Dr. Wood maintains of Dumpling that “the general style bears a close resemblance to that of the prefaces to Carey’s plays and collections of poetry” (p. 443). I should like strongly to support his statement. Dr. Oldfield says that an inviolable regard for decency “is nowhere contradicted in Carey’s works . . . . Yet the pamphlets, besides being palpably Whiggish, are larded passim with vulgarity of the ‘Close-Stool’ and ‘Clyster’ variety” (p. 376). The reader need look no further than Namby Pamby to see that Carey satisfies Northrop Frye’s very proper observation: “Genius seems to have led practically every great satirist to become what the world calls obscene.”

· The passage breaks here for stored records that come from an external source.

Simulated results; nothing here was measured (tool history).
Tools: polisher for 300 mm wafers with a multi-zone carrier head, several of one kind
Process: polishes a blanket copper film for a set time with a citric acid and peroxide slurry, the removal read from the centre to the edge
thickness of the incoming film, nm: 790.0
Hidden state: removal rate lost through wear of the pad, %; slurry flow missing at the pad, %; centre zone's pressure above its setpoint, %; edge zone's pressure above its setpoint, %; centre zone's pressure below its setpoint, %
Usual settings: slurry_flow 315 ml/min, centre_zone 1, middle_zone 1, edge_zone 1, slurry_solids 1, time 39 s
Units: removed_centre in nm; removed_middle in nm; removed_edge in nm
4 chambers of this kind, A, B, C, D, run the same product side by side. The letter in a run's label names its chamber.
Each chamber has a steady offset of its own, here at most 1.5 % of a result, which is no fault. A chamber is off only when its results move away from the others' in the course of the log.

As for the pamphlets being “palpably Whiggish,” the reader will not look far into the allegory before he realizes that one of the central attacks is against those well-known Whigs Walpole and Marlborough and their appetite for Dumpling (i.e.,

bribery and perquisites). Furthermore, the attack on Swift, which is central to the Key, is based on the very real fear that the Dean’s two recent private interviews with Walpole might presage a return to that leader’s Whig party in exchange for Dumpling. The last pages of the Key (pp. 28-30) deal with the possibility of an accommodation between Swift and Walpole which is, I feel sure, the main target of attack. In his poems (Poems, ed. Wood, pp. 83, 86, 88, and passim) Carey claims to stand between Whig and Tory, just as he does in the pamphlets (Dumpling, p. 1, and Key, p. 15 and passim).

Dr. Wood perceptively points to two parallels between Dumpling and the satiric Of Stage Tyrants (1735) which Carey openly addressed to the Earl of Chesterfield. Dumpling’s “O Braund, my Patron! my Pleasure! my Pride” (p. [ii]) becomes: “O Chesterfield, my patron and my pride” (Poems, ed. Wood, p. 104). The passage which follows, dealing with “all the Monkey-Tricks of Rival Harlequins” (Dumpling, p. [ii]), becomes:

Prefer pure nature and the simple scene

To all the monkey tricks of Harlequin

(Poems, ed. Wood, p. 106).

Even more striking is a passage in the Key: “Mr. B[ooth] had spoken to Mr. W[ilks] to speak to Mr. C[ibber] . . .” (p. 111). This is similar to the following lines in Stage Tyrants:

Booth ever shew’d me friendship and respect,

And Wilks would rather forward than reject.